Bring the Joy of Music to Your Classroom
From world music to today’s tunes, melody and technology are combining across the curriculum to promote deeper learning. Strike a chord with these online resources and fresh ideas.
We’ve all seen the magical effect that music can have—lifting spirits, increasing energy, sparking memories, and encouraging creativity. Music can also have a profound influence on learning, in terms of promoting engagement, focusing learning, and much more.
Unfortunately, budget cuts are often resulting in cuts to school music programs. However, music can be incorporated throughout the curriculum to support academic learning standards, as well as to build deeper learning.
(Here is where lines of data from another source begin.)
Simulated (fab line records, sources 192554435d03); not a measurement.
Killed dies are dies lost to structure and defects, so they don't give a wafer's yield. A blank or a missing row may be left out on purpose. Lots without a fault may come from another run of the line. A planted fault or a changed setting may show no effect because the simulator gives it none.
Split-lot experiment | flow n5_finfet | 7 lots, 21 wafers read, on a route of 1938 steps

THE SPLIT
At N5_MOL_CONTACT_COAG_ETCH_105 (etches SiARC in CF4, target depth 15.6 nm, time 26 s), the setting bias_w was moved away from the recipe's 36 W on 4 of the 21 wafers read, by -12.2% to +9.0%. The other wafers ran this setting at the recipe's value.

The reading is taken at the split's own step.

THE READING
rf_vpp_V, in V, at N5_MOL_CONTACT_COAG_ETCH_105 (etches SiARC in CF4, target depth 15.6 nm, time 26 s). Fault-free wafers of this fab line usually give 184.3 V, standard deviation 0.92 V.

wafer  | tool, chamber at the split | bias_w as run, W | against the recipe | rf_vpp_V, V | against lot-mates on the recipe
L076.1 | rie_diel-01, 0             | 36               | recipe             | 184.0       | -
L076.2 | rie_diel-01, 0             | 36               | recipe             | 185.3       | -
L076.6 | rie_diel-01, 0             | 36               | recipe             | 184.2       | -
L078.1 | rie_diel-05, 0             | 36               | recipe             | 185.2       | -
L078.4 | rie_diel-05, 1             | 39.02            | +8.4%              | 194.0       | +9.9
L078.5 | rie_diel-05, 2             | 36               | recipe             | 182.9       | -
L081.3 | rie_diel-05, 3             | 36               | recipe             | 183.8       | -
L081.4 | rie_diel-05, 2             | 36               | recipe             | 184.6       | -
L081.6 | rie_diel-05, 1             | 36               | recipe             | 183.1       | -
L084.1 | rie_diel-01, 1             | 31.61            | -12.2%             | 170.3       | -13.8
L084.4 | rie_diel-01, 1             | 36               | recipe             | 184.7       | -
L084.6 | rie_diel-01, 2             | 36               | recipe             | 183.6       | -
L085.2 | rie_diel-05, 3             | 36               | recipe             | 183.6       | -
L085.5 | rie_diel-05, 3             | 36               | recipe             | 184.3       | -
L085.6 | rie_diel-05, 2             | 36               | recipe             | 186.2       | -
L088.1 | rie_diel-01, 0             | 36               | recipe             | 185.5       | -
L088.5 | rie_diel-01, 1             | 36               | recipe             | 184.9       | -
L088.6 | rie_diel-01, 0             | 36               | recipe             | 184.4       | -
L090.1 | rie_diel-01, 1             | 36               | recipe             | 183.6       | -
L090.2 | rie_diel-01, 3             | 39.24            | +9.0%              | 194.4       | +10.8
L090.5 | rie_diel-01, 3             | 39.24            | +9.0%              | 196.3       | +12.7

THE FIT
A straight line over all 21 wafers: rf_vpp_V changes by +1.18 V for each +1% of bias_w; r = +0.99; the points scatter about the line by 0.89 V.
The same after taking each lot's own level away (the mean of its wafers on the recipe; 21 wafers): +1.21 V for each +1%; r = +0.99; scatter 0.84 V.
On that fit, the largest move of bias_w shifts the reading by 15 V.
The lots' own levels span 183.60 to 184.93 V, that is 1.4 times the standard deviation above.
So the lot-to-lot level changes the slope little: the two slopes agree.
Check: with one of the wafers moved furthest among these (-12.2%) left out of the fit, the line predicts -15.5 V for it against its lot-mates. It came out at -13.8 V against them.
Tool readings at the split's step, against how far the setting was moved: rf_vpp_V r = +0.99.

Music, songs, and music videos can play a role in helping students remember math facts, master history and geography, learn new languages, and expand vocabulary. The Internet has made available a wealth of resources for this in every grade level and subject area.
Beyond basic practice activities, music in the classroom can give students access to different places, time periods, and cultures, as well as providing multimedia building blocks for creating projects that build higher order thinking skills. Teachers Melvina Kurashige, from Honolulu, and Caitlin Krause, from Belgium, collaborated on a thematic unit on water by writing songs. Students brought their passions for music, art, writing, and video production together and learned a lot in the process.
Including music that is currently popular with your students is a way to bring relevance to studies. Students can be asked to find examples of figures of speech in current music or to interpret the lyrics for storytelling techniques or social commentary.
Here are a few creative ways you can incorporate music in your classroom activities across the curriculum with some handy resources that you can use to get started:
- Explore geography and world cultures through music. The Travels with Music collection of videos includes videos with musical artists from around the world, highlighting their unique cultures (grades K-5).
- Bring history alive by listening to music from different historical periods. There are many resources you can use to help students connect to a time period and its events, including: historical musical collections (grades 3-12), primary source analysis tools (grades 6-12), and this lesson looking at music from war times (grades 9-12).
- Have students create a podcast to synthesize what they’ve learned about any academic topic. Students will enjoy incorporating music into these podcasts, and these open-licensed music clips will leave you worry-free about copyright issues. There are many resources to help you get started like this podcasting lesson and accompanying resources from computer applications teacher Judy Scharf (grades 6-8) and this podcasting lesson from Extra NewsHour (grades 9-12).
- Discover the impact of music on digital storytelling. Create your own digital stories with music to bring together technology and the arts, with English, math, science, and social studies. Good places to start are this digital storytelling resource collection (grades 3-12), this personal narrative unit (grades 3-5), this musical storytelling lesson (grades 3-10), and this collection of digital stories of social commentary (grades 9-12).
All of these rich resources from Curriki are free and open licensed under a Creative Commons license. That means you can remix, modify, and redistribute them freely, as long as you cite the source. This makes these resources great for differentiation. Curriki also provides tools for you to upload and share your own classroom resources with others.
So as you’re looking for ways to add extra spark to your classroom activities, bring some music in!